U.S.

Colorado flooding isolates Rocky Mountain towns

Three dead, thousands evacuated after heavy rains drench eastern Rockies down to Boulder, Denver and Colorado Springs

Thousands have been forced to flee to higher ground, and authorities have warned residents to keep away from the water because of its speed and possible contamination.
Jud Valeski/AP

Torrential rains continued to fall Thursday in northern Colorado, where rescuers are struggling to reach dozens of people cut off by flooding in mountain communities. Three deaths have already been confirmed.

At least two people died in flooding in Boulder County. The body of one was found in a collapsed building by emergency crews searching door to door for victims in and around Jamestown. The other drowned elsewhere in the county, Cmdr. Heidi Prentup of the Boulder County Sheriff's Office said.

The body of a third victim, a man, was found by police on flood-watch patrols in Colorado Springs, about 100 miles to the south, officials said.

County Sheriff Joe Pelle said it was possible that more flood-related fatalities could emerge as emergency crews reached areas cut off by high water.

Downpours and scarring from recent wildfires sent walls of water crashing down mountainsides Thursday, forcing thousands to evacuate as rising water toppled buildings and stranded motorists in their cars, officials said.

The towns of Lyons, Jamestown and others in the Rocky Mountain foothills have been isolated by flooding. Residents have no power or telephone service.

Boulder County was hardest hit, with authorities instructing residents to stay off roads.

The Boulder Office of Emergency Management told residents to seek higher ground, boil their drinking water in some areas, and stay away from the water that it called "hazardous" because of its speed and possible contamination with sewage.

"There is water everywhere," said Andrew Barth, the emergency management spokesman in Boulder County. "We've had several structural collapses. There's mud and muck and debris everywhere. Cars are stranded all over the place."

Al Jazeera's Tamara Banks, reporting from Colorado, said at least 2,000 people were ordered evacuated from Commerce City, a northern suburb of Denver.

At least 6 inches of rain had fallen on the city of Boulder, northwest of Denver, and up to 8 inches were measured in the foothills west of the city, said Kari Bowen, a Weather Service meteorologist in Boulder.

'Raging with whitewater'

Heavy rains drenched Colorado's biggest urban areas, stretching 130 miles along the eastern slopes of the Rockies from Fort Collins near the Wyoming border south through Boulder, Denver and Colorado Springs.
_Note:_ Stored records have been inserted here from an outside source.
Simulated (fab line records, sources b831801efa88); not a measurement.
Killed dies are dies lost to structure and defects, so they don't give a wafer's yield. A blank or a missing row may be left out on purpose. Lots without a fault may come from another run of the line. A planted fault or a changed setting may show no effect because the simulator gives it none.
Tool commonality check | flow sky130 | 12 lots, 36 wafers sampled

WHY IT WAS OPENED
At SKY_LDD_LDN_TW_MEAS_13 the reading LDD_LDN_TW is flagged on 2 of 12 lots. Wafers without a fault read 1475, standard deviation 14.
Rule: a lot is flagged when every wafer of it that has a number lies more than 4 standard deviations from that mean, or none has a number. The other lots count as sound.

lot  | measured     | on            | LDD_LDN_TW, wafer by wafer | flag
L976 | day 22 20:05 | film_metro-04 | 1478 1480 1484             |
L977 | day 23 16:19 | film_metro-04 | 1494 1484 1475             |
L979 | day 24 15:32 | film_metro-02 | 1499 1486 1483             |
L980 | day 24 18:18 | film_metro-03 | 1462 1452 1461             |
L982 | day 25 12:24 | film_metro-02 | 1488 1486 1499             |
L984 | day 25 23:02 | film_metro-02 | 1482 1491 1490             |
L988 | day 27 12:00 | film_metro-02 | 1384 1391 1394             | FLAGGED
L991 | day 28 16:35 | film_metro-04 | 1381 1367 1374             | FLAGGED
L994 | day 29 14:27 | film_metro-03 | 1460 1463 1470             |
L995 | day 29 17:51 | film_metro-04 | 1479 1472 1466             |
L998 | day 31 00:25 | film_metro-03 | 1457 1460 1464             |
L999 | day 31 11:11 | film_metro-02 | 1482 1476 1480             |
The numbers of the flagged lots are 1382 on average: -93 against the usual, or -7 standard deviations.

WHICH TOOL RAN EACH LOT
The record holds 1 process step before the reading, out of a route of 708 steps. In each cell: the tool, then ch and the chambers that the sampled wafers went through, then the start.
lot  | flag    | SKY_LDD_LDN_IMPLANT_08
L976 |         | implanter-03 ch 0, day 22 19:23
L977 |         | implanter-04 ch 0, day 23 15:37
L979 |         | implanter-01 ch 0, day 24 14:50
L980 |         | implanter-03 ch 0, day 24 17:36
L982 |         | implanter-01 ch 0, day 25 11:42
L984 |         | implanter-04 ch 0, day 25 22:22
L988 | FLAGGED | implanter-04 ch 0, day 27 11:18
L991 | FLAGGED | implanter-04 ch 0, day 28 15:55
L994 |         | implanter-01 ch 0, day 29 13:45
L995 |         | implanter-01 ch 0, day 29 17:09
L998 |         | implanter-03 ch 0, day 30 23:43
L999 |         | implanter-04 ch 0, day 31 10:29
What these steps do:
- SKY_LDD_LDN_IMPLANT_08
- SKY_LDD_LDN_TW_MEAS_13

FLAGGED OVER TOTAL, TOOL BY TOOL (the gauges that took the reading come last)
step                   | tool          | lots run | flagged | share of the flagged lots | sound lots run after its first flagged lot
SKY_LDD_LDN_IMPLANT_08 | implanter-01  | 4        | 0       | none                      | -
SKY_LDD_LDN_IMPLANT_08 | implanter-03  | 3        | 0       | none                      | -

Ron Cobbley, 49, a homeless man who had been camping along the St. Vrain River west of Boulder near the town of Ward, said he decided to leave the woods and head into town after three days in the rain.

"It was raging with whitewater," he said of the river.

Steady rain that began on Monday grew more intense late Tuesday and into Wednesday. Roads across the region were flooded out, and standing water throughout Denver snarled the morning rush hour in the state capital.

Barth, the Boulder County emergency management spokesman, said conditions were "extremely dangerous" and that up to 4 inches of additional rain was expected to fall before tapering off.

All 200 residents of Jamestown, just north of Boulder, were forced to flee overnight, while the town of Lyons, farther to the north, was cut off as floodwaters washed out U.S. Route 36 linking Lyons to Boulder, Pelle said.

He said Lyons had reported that its residents had no fresh running water and its sewage treatment plant had been knocked out.

"We're trying desperately to get to them," Pelle said.